I think I understand the nature of the beast a bit better now. First i listened to "underdog" and "dive for you" by boom boom satellites. electro J-rock. Knowing these songs fairly well I picked up on how bass heavy this system is when set completely neutral. I listened with volume at around 30. All the door speakers are working to prouduce bass along with the sub. there is a very unique beat in "dive for you" that the subwoofer nails really nicely. It's a low impact and it gives the impression it's hollow or getting sucked away. I like how it's reproduced in the cabin. midbass to subbass and trebble seem to take emphasis here.

I also listened to the first three tracks from Yo Yo Ma's _Solo_. It's odd, but I really hear where all the speakers are listening to this. It could be that I'm just so used to hearing this albumn using earphones. While the sound is full and you can feel the body of the cello, it lacks a bit of its voice. Once again this is a midrange issue to me. I've gotten used to hearing the friction of bow dragging across string, bow lifts, the ring of certain taps, and other noises which aren't just notes played and those aren't as perceptible now. Perhaps that's what resolution is. 

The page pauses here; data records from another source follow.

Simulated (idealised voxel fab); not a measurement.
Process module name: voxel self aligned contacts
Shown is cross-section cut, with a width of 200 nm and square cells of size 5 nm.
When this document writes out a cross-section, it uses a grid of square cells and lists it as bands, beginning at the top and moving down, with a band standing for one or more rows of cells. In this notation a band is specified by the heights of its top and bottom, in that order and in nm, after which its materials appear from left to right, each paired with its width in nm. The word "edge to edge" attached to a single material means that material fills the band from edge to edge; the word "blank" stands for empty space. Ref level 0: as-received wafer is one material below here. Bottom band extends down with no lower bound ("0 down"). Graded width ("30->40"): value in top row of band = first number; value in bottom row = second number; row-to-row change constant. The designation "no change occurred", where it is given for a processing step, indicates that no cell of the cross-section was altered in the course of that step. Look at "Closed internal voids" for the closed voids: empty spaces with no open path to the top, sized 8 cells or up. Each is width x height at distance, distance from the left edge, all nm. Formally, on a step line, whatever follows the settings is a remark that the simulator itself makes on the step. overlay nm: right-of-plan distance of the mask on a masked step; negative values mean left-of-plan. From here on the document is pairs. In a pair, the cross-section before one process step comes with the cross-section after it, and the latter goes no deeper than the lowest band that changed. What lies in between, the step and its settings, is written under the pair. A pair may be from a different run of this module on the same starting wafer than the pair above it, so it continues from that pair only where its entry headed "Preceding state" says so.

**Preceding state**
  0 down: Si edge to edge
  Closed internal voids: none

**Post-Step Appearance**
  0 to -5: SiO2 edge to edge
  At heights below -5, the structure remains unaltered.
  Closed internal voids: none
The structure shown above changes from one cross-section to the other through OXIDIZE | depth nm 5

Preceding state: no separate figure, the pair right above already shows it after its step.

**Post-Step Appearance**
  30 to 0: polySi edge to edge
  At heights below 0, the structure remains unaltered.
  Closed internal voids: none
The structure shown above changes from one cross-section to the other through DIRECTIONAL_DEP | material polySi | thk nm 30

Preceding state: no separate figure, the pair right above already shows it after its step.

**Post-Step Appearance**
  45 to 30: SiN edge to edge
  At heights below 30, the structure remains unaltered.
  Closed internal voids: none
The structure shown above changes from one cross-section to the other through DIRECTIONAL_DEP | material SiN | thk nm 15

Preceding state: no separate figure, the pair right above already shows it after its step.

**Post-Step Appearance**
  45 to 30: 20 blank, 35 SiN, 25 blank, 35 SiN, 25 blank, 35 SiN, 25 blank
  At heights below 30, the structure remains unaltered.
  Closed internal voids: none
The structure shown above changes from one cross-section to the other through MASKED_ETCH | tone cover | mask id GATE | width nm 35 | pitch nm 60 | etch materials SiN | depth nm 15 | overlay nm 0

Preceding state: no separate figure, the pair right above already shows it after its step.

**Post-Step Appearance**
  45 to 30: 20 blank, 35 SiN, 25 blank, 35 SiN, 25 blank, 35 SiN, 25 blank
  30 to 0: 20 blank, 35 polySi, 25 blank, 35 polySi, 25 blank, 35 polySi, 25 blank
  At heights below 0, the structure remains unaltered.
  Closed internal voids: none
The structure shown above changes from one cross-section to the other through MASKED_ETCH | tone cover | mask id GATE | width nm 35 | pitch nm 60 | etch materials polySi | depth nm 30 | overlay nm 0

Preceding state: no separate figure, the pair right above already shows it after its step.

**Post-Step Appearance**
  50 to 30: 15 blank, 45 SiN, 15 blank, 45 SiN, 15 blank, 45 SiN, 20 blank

For a factory stereo, let alone a toyota stereo this is fantastic sounding. It's a vast improvement over the last generation's premium sound system and I think it's perfect for pleasing the average listener. There is a lot of bass and mid trebble emphasis. Impact is really the subwoofer's job though. The door speakers are called on to play low, but they are not punchy which i find myself prefering. I could be imagining things or my reference could be off, but I feel there is a hole in the midrange response.


----------